Marketing

Is Product Marketing Really Still a Mystery?

September 25, 2019

Me: “I’ve worked in Product Marketing for the last seven years.”
Them: “Oh, so you do Marketing?”
Me: “Well, not quite. I work with marketing teams, but my role isn’t exactly marketing.”

A little bit of a staring contest, then I explain further.

Them: “Oh! That makes a lot of sense that a company would need this role.”

Even though the above interaction has repeated itself for the last couple of months, it still surprises me. I truly believe that Product Marketing is a crucial role for an organization of any size, so I can’t believe it when anyone tells me they either don’t have a Product Marketer or that they aren’t sure what Product Marketers do.
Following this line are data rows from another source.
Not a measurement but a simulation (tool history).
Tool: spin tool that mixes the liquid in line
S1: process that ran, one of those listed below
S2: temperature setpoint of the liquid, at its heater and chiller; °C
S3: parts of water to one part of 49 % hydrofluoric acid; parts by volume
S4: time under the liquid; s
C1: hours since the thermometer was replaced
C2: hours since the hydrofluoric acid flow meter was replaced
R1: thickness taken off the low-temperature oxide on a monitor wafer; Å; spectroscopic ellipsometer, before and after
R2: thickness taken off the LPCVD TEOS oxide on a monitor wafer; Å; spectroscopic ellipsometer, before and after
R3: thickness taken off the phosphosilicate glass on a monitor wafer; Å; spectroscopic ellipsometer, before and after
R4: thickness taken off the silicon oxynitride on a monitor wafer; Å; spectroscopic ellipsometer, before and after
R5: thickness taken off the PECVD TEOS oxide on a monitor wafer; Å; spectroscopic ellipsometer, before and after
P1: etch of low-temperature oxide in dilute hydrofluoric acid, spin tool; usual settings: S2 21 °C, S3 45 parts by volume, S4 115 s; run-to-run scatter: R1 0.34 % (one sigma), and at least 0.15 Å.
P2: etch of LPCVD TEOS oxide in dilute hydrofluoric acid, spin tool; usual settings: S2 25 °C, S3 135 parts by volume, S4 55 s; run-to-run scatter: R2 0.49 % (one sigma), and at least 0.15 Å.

It leaves me wondering these questions:

      • How does your sales team stay up to date about the product?
      • How do your marketing and sales teams learn how to position the product(s) by persona?
      • Do you have a method of aligning and coordinating teams before you launch features/products?
      • Do you highlight product information in your marketing campaigns?
      • Are you able to articulate why your product is better than your competitors?
      • How are you tracking product usage and if customers are using your products in their most optimal way?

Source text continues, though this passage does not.